Descriptor-Injected Cross-Modal Learning: A Systematic Exploration of Audio-MIDI Alignment via Spectral and Melodic Features
For researchers in music information retrieval, this work provides a systematic study of descriptor injection for audio-MIDI alignment, but the gains are incremental and domain-specific.
This paper tackles cross-modal retrieval between audio and MIDI by injecting hand-crafted descriptors into modality-specific encoders. The best configuration achieves 84.0% mean S, improving the baseline by 8.8 percentage points, with audio descriptor A4 (octave-band energy dynamics) driving the gain.

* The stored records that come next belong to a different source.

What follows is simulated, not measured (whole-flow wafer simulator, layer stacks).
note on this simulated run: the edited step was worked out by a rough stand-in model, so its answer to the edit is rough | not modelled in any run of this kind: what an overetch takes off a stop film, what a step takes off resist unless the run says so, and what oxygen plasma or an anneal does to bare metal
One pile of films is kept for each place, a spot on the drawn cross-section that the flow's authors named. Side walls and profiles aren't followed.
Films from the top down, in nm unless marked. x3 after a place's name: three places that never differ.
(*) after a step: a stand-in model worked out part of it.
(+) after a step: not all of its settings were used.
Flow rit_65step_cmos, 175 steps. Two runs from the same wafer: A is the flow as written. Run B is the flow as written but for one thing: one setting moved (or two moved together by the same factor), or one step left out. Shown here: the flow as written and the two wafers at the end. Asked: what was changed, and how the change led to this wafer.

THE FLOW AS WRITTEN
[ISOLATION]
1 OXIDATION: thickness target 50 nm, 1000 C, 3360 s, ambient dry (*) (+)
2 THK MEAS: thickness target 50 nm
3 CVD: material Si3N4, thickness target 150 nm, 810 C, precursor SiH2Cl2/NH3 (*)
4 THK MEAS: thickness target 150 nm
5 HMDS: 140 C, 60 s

Cross-modal retrieval between audio recordings and symbolic music representations (MIDI) remains challenging because continuous waveforms and discrete event sequences encode different aspects of the same performance. We study descriptor injection, the augmentation of modality-specific encoders with hand-crafted domain features, as a bridge across this gap. In a three-phase campaign covering 13 descriptor-mechanism combinations, 6 architectural families, and 3 training schedules, the best configuration reaches a mean S of 84.0 percent across five independent seeds, improving the descriptor-free baseline by 8.8 percentage points. Causal ablation shows that the audio descriptor A4, based on octave-band energy dynamics, drives the gain in the top dual models, while the MIDI descriptor D4 has only a weak inference-time effect despite improving training dynamics. We also introduce reverse cross-attention, where descriptor tokens query encoder features, reducing attention operations relative to the standard formulation while remaining competitive. CKA analysis shows that descriptors substantially increase audio-MIDI transformer layer alignment, indicating representational convergence rather than simple feature concatenation. Perturbation analysis identifies high-frequency octave bands as the dominant discriminative signal. All experiments use MAESTRO v3.0.0 with an evaluation protocol controlling for composer and piece similarity.